Formation Fridays: The Season of New Possibilities

“But I have sure faith

    that I will experience the Lord’s goodness

    in the land of the living!”  (Psalm 27:13)

Today marks the thirteenth day of the Easter season. Most of my life I thought Easter was only one day. I dare say most of Western Christianity celebrates Easter for only one day. Sure, there is Holy week before Easter. Even that is new for many Christians. I thought for years Holy week was just a Catholic thing. Little did I know, Easter is a 50 day season, counting all the way to Pentecost! Longer than Advent. Longer than Lent. Well, of course it is! The resurrection is everything!! I think N.T. Wright says it best…

“Easter week…ought to be an eight-day festival, with champagne served after morning prayer or even before, with lots of alleluias and extra hymns and spectacular anthems. Is it any wonder people find it hard to believe in the resurrection of Jesus if we don’t throw our hats in the air? Is it any wonder we find it hard to live the resurrection if we don’t do it exuberantly in our liturgies? Is it any wonder the world doesn’t take much notice if Easter is celebrated as simply the one-day happy ending tacked on to forty days of fasting and gloom?

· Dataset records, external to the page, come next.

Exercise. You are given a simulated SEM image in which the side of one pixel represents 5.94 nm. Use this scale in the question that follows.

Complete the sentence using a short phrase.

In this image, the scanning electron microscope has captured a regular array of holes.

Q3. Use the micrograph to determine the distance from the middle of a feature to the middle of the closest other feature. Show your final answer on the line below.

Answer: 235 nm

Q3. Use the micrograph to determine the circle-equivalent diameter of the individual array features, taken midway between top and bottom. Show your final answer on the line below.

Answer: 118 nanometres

We should be taking steps to celebrate Easter in creative new ways: in art, literature, children’s games, poetry, music, dance, festivals, bells, special concerts, anything that comes to mind. This is our greatest festival. Take Christmas away, and in biblical terms you lose two chapters at the front of Matthew and Luke, nothing else. Take Easter away, and you don’t have a New Testament; you don’t have a Christianity; as Paul says, you are still in your sins.

If Lent is a time to give things up, Easter ought to be a time to take things up. Champagne for breakfast again—well, of course. Christian holiness was never meant to be merely negative. The forty days of the Easter season, until the ascension, ought to be a time to balance out Lent by taking something up, some new task or venture, something wholesome and fruitful and outgoing and self-giving. You may be able to do it only for six weeks, just as you may be able to go without beer or tobacco only for the six weeks of Lent. But if you really make a start on it, it might give you a sniff of new possibilities, new hopes, new ventures you never dreamed of. It might bring something of Easter into your innermost life. It might help you wake up in a whole new way. And that’s what Easter is all about.”

—N.T. Wright, Surprised by Hope

So, how do you plan on spending the remaining 5 weeks of Easter?